Guide to Selecting the right Sized Blades for Manual Meat Grinders

Bunny   April 8, 2016   Comments Off on Guide to Selecting the right Sized Blades for Manual Meat Grinders

There’s no better way to know what you’re getting in a pound of ground beef than by grinding it yourself. The right-sized blades for your grinder are listed in the owner’s manual for your meat grinder. They’re mostly fixed in stone. However, you can change the plates on your manual grinder to get coarser or finer grinds for different kinds of meat products.

Coarsest grind

When you’re looking for good chunking meat, you’ll want the coarsest grind you can get out of your manual meat grinder. That means a 3/4-inch plate, which means that the holes are 3/4 inch in diameter. If you’re looking for something just a little finer, the 1/2-inch plate’s perfect for stew meat.

Coarse grind

When you’re talking chili or chorizo, you’re looking at the 3/8-inch plate. But if you want to go all the way down to hamburger, you’d be better off with a 1/4-inch plate, or even something smaller than that.

First grind

Sometimes you’ll want to take your ground meat through your manual grinder twice. That’s common when you’ve got large chunks of meat which you eventually want to end up in sausages. Anytime you’re starting with meat chunks and want to end up with a fine grind, it’s always a good idea to start with a first grind.

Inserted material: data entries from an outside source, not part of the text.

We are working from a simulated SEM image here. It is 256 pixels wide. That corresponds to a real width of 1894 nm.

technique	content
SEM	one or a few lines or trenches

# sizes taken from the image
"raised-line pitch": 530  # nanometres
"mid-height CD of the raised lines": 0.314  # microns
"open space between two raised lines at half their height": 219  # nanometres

The exact size of plate for your first grind’s going to depend on the size of your meat and how fine you’ll eventually want it. However, the plate for the first grind should always be 3/8 inch or larger.

Coarse-medium grind

This is the grind to use when you’re making salami, summer sausage, pepperoni, or bratwurst. It’s also a decent grind for hamburger.

If you want it coarser, go for the 5/16-inch plate. If you want it finer, use a 1/4-inch plate.

Medium grind

Breakfast sausage, Polish sausage, and Italian sausage all go through the medium grind. Once again, so can hamburger.

If you want it coarser, go for the 3/16 inch plate. If you want it finer, use a 5/34-inch plate.

Fine grind

This grind’s what you want to use for bologna, wieners, and those beef jerky sticks you see all the time in convenience stores. And yes, you can make hamburger with this one too.

Your basic fine grind comes from a 1/8 inch plate. If you want it super-fine, use a 3/32-inch plate.


You’ve generally got a choice between stainless steel plates and carbon steel plates. Stainless steel lasts longer. But don’t be fooled by the name. Stainless steel can rust!